Ventana Micr Systems CEO Balaji Baktha Ventana Micro Systems

A few years back, a team of designers and leaders at Applied Micro decided that it was time for RISC-V to literally grow up and achieve performance on par with X86 and Arm. Many had worked together at Veloce, which was later acquired by Applied Micro (AMCC) where they created the first 64-bit Arm server. This team, largely now with Ventana Micro, drove much of the data center architecture and ecosystem for Arm, and are uniquely qualified to repeat that for RISC-V. Not surprisingly, they have raised nearly $100M in capital at Ventana Micro.

“Ventana is leading the market in bringing high performance RISC-V CPU cores and cutting edge chiplet solutions to the Data Center, Edge, 5G, Automotive and Client markets,” said Balaji Baktha, founder and CEO of Ventana Micro Systems. “Over the past few years, we have been laser focused on ensuring that the RISC-V ecosystem is mature for data center class workloads, and are happy to report commercialization with hyperscale customers in 2023.”

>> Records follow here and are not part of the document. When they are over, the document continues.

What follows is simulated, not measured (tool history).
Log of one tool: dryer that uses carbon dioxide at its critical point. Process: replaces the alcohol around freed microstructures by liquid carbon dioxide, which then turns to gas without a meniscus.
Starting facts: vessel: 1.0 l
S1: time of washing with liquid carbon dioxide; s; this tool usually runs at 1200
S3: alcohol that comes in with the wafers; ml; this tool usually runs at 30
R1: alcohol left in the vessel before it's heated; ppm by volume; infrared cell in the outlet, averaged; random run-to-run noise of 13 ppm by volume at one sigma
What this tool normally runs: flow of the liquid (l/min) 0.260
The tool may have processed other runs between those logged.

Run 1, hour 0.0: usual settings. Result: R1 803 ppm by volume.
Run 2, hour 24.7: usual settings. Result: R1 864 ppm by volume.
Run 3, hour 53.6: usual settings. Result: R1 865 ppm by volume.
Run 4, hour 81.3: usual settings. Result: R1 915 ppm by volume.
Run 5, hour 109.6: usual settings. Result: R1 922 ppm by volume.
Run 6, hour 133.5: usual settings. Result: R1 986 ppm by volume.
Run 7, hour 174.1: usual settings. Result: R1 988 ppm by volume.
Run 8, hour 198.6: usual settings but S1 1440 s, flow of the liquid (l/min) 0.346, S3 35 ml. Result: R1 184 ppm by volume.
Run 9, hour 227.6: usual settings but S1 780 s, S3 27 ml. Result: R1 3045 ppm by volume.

A driving motivation for RISC-V is the emergence of a wide range of domain-specific accelerated components across the infrastructure. A more friendly licensing model is excellent; a high-performance CPU core is better. But having an experienced partner like Ventana help build a collaborative SoC design can be pivotal to success. Emerging chiplet IP and chip integration technologies allow companies to develop their semi-custom solution on top of proven RISC-V cores and I/O hub IP. This trend will enable companies to concentrate their efforts on value-added and differentiated IP and accelerate time to value at a lower cost.[A1] As the industry moves to a composable semiconductor model based on chiplets, a new wave of companies will emerge to offer IP to the broader industry. We believe this will accelerate innovation.

Ventana’s Value Proposition

Ventana Microsystems, a Bay-Area startup, has emerged as the leading contender to own this space or take an early lead. The company has created a high-performance RISC-V IP, which can form a flexible and extensible CPU for various data center infrastructure applications. The company sees this as a surprisingly ample opportunity, totaling over $90B in TAM across data center infrastructure (not including server CPUs), automotive, 5G, networking and storage, and AI accelerators. Let’s examine why we believe they are well positioned for leadership and will attract many partners to build solutions.

But first, let’s dispel the myth that RISC-V is not up to the performance demands of the data center. The Ventana core delivers 425-500 SPEC CPU Int, which puts it in the same class as an AMD Epyc Genoa server CPU[A2] [A3] and brings RISC-V into a competitive position concerning x86 and Arm. The Ventana processor can support integrations with standard third party AMBA-based IP. That, combined with server-class performance, means there are no real limitations for anyone taking this technology into the server space.

Ventana Microsystems will initially focus on data center infrastructure solutions. Ventana and the RISC-V software community have already demonstrated the ability to run many open-source cloud-native applications. Software is much further along in the RISC-V world than they were for Arm at this early stage. Many applications with architecture dependencies were made ISA portable during their move to Arm, so things are much easier to port this time.

The advantage to Ventana customers is significant, allowing them to shave months or even years off their schedule by building on the tested foundation that Ventana provides. Based on demand for leadership performance, the company intends to foster HW/SW co-design projects with its clients, enabling customer innovation through the extensible RISC-V ISA and providing the technology and support to build custom multi-chiplet heterogeneous architectures. Ventana and its partners are already exploring networking, storage, security, and load-balancing solutions.

The benefits of chiplet-based designs are massive.

The benefits of chiplet-based designs are massive. Ventana Micro Systems

For Die-to-Die interconnects, Ventana plans to support both BoW (Bunch of Wires) and the Universal Chiplet Interconnect Express (UCIe) standard supported by Intel, AMD, NVIDIA, Arm, and others. In addition, Ventana has recruited support from a dozen IP/chiplet partners to deliver turnkey solutions for chiplet-based solutions, along with a robust SDK including firmware, BIOS, OS, reference applications for storage and networking, and a BMC.

Ventana also makes its CPU core IP available to clients who want to build a complete ASIC on top of a proven CPU design. In both models, Ventana sees applications-specific accelerators dovetailing nicely. Finally, Ventana offers clients a flexible engagement model, including IP for SoC integrated turnkey solutions, or can interface a compute chiplet to a client’s custom I/O hub.

Conclusions

The age of chiplets is dawning rapidly, concurrently with the emergence of high-performance RISC-V CPUs offering attractive extensions and customization terms. Combined, this seems like a perfect storm that will spur innovation and form new companies. Ventana Micro Systems is well positioned to capitalize on these two megatrends in the semiconductor industry.